Have you hugged your newspaper today?

Life was very different in the mid-70's. I was a fledgling news junkie without a dealer. Obviously, there was no internet, but there was no 24 hour news stations either. My access to news was limited to local and national news on ABC and NBC (we only got two channels, and really, ABC was the only one that came in clearly) and the Daily Chronicle.
I was usually out at the box, retrieving our paper within minutes of our carrier delivering it. I was the biggest St. Louis Cardinals fan in Lewis County (I may have been the only St. Louis Cardinals fan in Lewis County) so I would always pull the slim sports section out first. The emphasis was always on local high school sports, so there would only be a small write-up of each Major League game, but the Chronicle was great about printing every available box score. I could spend 15 or 20 minutes poring over a single box score, recreating the game in my mind.
The front page itself focused on local comings and goings, which interested me less than the national and world news, so I always read the inside of the front section next. I don't know why, really, but I was fascinated by reports from the war in Viet Nam or what was going on with the Watergate scandal.
More than a source of news, though, the Chronicle was also a record of personal milestones. The story at the top of the blog today was the first time my picture ever appeared in the Chronicle. Of course, it had to be when I was wearing Kabuki makeup and platform shoes. I'm sure my mom was so proud. When I made the honor roll, or was in the Prom court, news of it appeared in the Chronicle. My first published writing was a letter I sent to the Editor of the Chronicle in 1976, chastising them for alleged bias in their presidential coverage that year. If they had known that the person on the other end of that letter was only 16, I don't know if they would have printed it, but they didn't know, so they did. I still have a copy of that letter, 36 years later.
And... that's what I'm wondering, I guess. With news and information moving more and more to the internet and blogs and the 24 hour a day news cycle, everything seems so much more disposable. Will anyone be holding on to an online posting decades after the fact?

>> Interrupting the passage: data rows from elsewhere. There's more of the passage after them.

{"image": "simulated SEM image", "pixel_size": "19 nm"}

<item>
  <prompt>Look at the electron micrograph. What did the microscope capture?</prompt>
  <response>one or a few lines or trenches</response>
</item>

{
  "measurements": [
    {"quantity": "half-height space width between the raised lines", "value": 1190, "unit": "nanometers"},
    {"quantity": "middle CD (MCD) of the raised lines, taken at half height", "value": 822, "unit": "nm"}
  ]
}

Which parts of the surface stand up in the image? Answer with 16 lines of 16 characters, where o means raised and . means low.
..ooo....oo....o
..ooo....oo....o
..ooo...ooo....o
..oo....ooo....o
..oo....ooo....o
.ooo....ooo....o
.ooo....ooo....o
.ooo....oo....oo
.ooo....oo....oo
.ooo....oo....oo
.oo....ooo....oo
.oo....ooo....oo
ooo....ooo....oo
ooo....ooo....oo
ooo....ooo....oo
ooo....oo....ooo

I'm happy to say that the paper I grew up with is still in business, changing with the times. They have a Facebook page. They have a thriving online presence, updated constantly. When we decided to have a KISS II reunion a few years ago, the Chronicle was there once again, telling the story of another chapter in our lives. Newspapers large and small have been closing up shop over the last decade. It makes me happy that the paper I grew up with has beaten those odds and is still bringing Garden Club meeting times, high school football scores and local political corruption to the masses, just like they've done for 123 years.